The Microsoft Search (MS Search) team creates technologies that perform
three main functions:
Crawling, the process by which a search engine locates and parses text in
different sources, such as file system information, HTML pages, e-mail stores, documents
stored on file shares, and databases
Indexing, in which each word encountered during crawling is arranged in
an index, where it's linked to its occurrences in any of the original sources
Ranking, the process of displaying a list of search results so that the
most relevant sources are displayed first.
Crawling
When first building an index, a search engine performs a full crawla
fairly slow process in which information is gathered from every source that the user wants
included in the results. Subsequently, the engine conducts periodic incremental crawls,
in which it updates the index only for documents that have been updated or deleted. More
recent Microsoft products, such as SharePoint Portal Server (SPS) and MSN Desktop Search,
use adaptive crawling, which identifies material that is more likely to be updated
frequently and crawls only those sources likely to have been updated since the last crawl.
This is quicker than incremental crawling, which checks the time stamp for every source in
the index.
Two important technologies used in crawling are protocol handlers and
filters (also called IFilters).
Protocol handlers enable a product to access data over a particular
protocol or in a particular type of store. Commonly used protocol handlers include the
file protocol, the Messaging API used by Exchange (MAPI), Hypertext Transfer Protocol
(HTTP), and Web Distributed Authoring and Versioning (WebDAV, an extension to HTTP that
allows information accessed over HTTP to behave similarly to material accessed on a local
file server).
IFilters extract textual information from particular document
formats. SPS 2003, which is the Microsoft business product containing the most recent
version of MS Search technology, has built-in IFilters for Office, HTML, Exchange, Lotus,
and many other types of data. All filters are written to a public API, enabling third
parties to create their own: Adobe offers an IFilter for PDF files, and Corel offers one
for WordPerfect files.
Indexing
After gathering information, the searching application prepares anindex
in which each word is mapped back to every occurrence in the sources. This has several
benefits:
By checking an index, the searching application need not open and inspect
documents every time a search is conducteda slow process
Search result relevance can be ranked using statistics and probabilistic
formulas (see the "Ranking" section below for more details).

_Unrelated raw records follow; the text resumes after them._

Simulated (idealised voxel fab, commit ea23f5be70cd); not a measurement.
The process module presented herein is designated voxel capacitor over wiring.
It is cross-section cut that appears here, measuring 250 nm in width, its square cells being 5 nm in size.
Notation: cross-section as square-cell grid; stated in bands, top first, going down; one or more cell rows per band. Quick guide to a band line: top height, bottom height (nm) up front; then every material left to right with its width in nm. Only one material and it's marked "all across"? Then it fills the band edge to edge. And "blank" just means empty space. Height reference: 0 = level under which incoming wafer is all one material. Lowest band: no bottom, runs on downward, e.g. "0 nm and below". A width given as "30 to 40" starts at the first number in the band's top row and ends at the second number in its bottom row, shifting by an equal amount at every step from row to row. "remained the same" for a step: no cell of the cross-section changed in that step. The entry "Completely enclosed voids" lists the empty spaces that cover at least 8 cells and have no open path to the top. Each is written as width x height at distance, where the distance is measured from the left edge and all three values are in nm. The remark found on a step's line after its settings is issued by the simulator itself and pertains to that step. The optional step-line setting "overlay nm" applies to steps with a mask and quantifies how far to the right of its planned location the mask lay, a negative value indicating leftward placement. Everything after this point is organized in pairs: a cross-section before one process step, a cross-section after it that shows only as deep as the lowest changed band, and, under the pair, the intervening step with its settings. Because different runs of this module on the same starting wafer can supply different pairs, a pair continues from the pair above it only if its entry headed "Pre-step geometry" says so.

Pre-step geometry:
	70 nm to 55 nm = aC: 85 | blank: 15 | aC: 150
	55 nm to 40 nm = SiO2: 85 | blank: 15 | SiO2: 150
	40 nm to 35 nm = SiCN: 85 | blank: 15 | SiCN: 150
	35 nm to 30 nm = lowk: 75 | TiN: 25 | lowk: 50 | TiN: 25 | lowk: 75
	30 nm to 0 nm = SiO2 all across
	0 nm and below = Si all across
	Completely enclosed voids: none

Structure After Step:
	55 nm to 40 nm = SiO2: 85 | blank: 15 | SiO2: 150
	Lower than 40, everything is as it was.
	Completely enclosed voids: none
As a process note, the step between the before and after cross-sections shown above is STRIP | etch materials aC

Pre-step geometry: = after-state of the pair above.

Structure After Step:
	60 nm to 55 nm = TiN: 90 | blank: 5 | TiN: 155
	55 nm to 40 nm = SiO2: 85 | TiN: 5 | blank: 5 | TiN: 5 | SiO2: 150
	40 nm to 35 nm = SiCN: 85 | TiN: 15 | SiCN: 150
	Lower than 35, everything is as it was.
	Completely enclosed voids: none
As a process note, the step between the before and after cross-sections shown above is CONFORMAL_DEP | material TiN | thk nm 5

Important technologies used in indexing include word-breaking,
which lets the index builder recognize individual words within text, and word stemming,
which lets the index builder recognize related forms of a word (e.g., run, running, ran).
These technologies must be applied to each different language supported by a searching
product: SPS 2001 supported 13 languages, SPS 2003 added four more, and SQL 2005 will
support 23.
Ranking
When users perform a search query, they expect the most relevant
information to appear first. Microsoft products apply two categories of ranking
technologies:
Algorithmic technologies use formulas to determine which sources are
most relevant to a particular query. These technologies are regularly updated and refined
by the MS Search team, with input from Microsoft Research. Because product groups
generally take snapshots of MS Search technology and customize it for their own needs, the
algorithms used by particular products vary.
For example, SPS 2003, the Microsoft business product with the most
recent version of MS Search technology, looks at the following factors when computing
relevance:
Frequency across all indexed material, with rarer terms weighted more
heavily than more common ones; for example, if a user conducted a search on the words
"Ford Festiva" on an automotive Web site, SPS would weigh the rare term
"Festiva" more highly than the more common term "Ford" and would favor
sources that feature Festiva prominently
Term frequency, or how often a term is mentioned within a specific
document: the more times a searched term appears within a source, the higher that source
is ranked
Document length: a 100-word document that has five instances of a term is
ranked more highly than a 10,000-word document with five instances of the same term
Term position: a source in which the term appears in a prominent place
(such as the title) will be ranked more highly than a source in which it appears less
prominently.
In other cases, results are not ranked according to relevancefor
example, full-text search in Exchange groups results by conversation and arranges them by
date.
Managed or editorial results. Other technologies allow
administrators or data owners to manually enhance results for particular search queries.
For example, SPS 2003 has a thesaurus that lets administrators define synonyms for a
common term (e.g., "WinXP" for "Windows XP") and a Best Bets feature
that lets an administrator specify particular sources that will appear in a special
category at the top of the results page.